Data Science, amongst other things.

Category: Uncategorized

What Makes Search Engines Special?

Having spent over six months working as part of a small team to design and build a new search engine for one of Europe’s largest online retailers, I found myself learning a lot about the inner workings of modern search engines. It was my first real exposure to search – a technology which is really central to everyone’s online experiences.

Search is more complex than it may seem at first. An e-commerce search engine is built to enable customers to find the products that they are looking for. A customer will search for a product, perhaps by name, and the search engine will check the database of products and return those that match the search query. Perhaps you could write a search engine with a simple SQL query:

SELECT * FROM products WHERE product_title LIKE '%{search_query}%'

This may seem to yield decent results for some search queries – but there are many problems with such an approach.

  • Exact substring matches only. A search for ‘matrix dvd’ won’t match ‘The Matrix (1999) – DVD’.
  • No way to order the results. What if the query is ‘xbox’ and 100 products have ‘xbox’ in their title? Xbox games, xbox accessories and xbox’s themselves. Our query will find these products, but we have no way to order our results based on the most relevant matches.
  • Only searching a single field. What if we want to enable our customers to search for authors, directors, brands etc? Sure, we could change our query to look in multiple fields, but surely those fields shouldn’t be given the same importance as the product title, right?
  • No support for synonyms. A search for ‘football’ won’t match any products with ‘soccer’ in their title.
  • No stop word filtering. These are common words like ‘and’, ‘the’ and ‘of’. These words are usually not important in a search, especially in determining which products match a query. When we are searching just on product title, the negative effect of stop words is not so noticeable. But imagine if we want to extend our search engine to search over a larger body of text, such as a product description. In this case, most of the products in our database will contain stop words in the description, and it certainly doesn’t mean they should match the query.
  • No stemming. This is the process of truncating a word to its simplest form, in order to extract its root meaning. For example, ‘fisher’, ‘fishing’ and ‘fished’ all have similar meanings. These words could all be stemmed to ‘fish’, so that a search for any one of these terms will match all products related to fish.
  • Term frequencies are not considered. The frequency of a term in the corpus (i.e. across the entire database of products) can actually give us a lot of information about how important each term in a query is. If you consider a search for ‘game of thrones’. There are three terms in this query, one of which is a stop word. Now imagine that we are a game retailer and all of our products are games. Many of the products in our database will match the term ‘game’ while only a few will match the term ‘thrones’. This is because the term frequency for ‘game’ across our entire database is a lot higher than it is for ‘thrones’. With this knowledge, we know that ‘thrones’ is the more important term – products which match this word are more relevant.
  • Typical SQL databases won’t scale. As our product base and the volume of queries per second grows, standard databases will quickly become slow – partly because they are not designed for full-text search, where we are searching bodies of text for partial matches.
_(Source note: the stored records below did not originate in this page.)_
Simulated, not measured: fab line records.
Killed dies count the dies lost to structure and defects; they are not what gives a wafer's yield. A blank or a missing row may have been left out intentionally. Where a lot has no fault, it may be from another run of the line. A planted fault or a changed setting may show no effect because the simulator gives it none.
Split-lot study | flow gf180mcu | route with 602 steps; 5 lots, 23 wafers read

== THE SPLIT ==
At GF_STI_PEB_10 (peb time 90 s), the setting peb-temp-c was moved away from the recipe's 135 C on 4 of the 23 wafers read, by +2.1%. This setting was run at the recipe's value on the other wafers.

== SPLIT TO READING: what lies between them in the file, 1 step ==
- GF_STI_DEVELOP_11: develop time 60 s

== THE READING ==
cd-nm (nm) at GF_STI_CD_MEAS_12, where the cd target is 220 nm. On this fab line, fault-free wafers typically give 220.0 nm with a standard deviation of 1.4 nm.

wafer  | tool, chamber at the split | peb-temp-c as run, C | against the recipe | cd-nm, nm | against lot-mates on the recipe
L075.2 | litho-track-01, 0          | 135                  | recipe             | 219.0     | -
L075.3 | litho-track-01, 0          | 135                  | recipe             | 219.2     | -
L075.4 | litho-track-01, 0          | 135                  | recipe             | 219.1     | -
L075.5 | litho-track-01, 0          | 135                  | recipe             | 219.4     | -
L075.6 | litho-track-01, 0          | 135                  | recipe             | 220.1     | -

All of these problems can be solved with ideas which have been developed in the field of information retrieval. There are two key concepts which give modern day search engines their speed and quality:

  1. Indexing – An index is a data structure which enables us to perform blazingly fast searches within our database for documents which match a query (in the e-commerce case, a document corresponds to some information describing a product). Without an index, we would have to look in every document and compare every term with our query – a slow and inefficient process. Every document that we want to be able to search over is indexed. To index a document, every field of the document is broken down into a set of tokens and these tokens are added to the index. This process is called tokenization. The way tokens are extracted will vary depending on what we want to achieve, but tokens are often stemmed words, with stop words omitted. Using our earlier example, if a document contains the word ‘fishing’, then perhaps the (stemmed) token ‘fish’ would be added to our index.
  2. Relevance Scoring – When executing a search query, the first step is to find all documents which match the query using our index. However, having found these documents, a search engine needs to give each document a score based on how well it matches the query – so that the most relevant results appear first in your search results. There are multiple ways to do relevancy scoring, but one of the most common ways is known as TF/IDF (term frequency – inverse document frequency). The idea is that, if a term from the query appears more times in a document, then that document should receive a higher score. But, if that term appears many times in our corpus (i.e. it is a more common term), then the document should receive a lower score. Combining these two ideas, we can do some linear algebra to find the most similar documents to our query. For a detailed explanation of this, check out this article.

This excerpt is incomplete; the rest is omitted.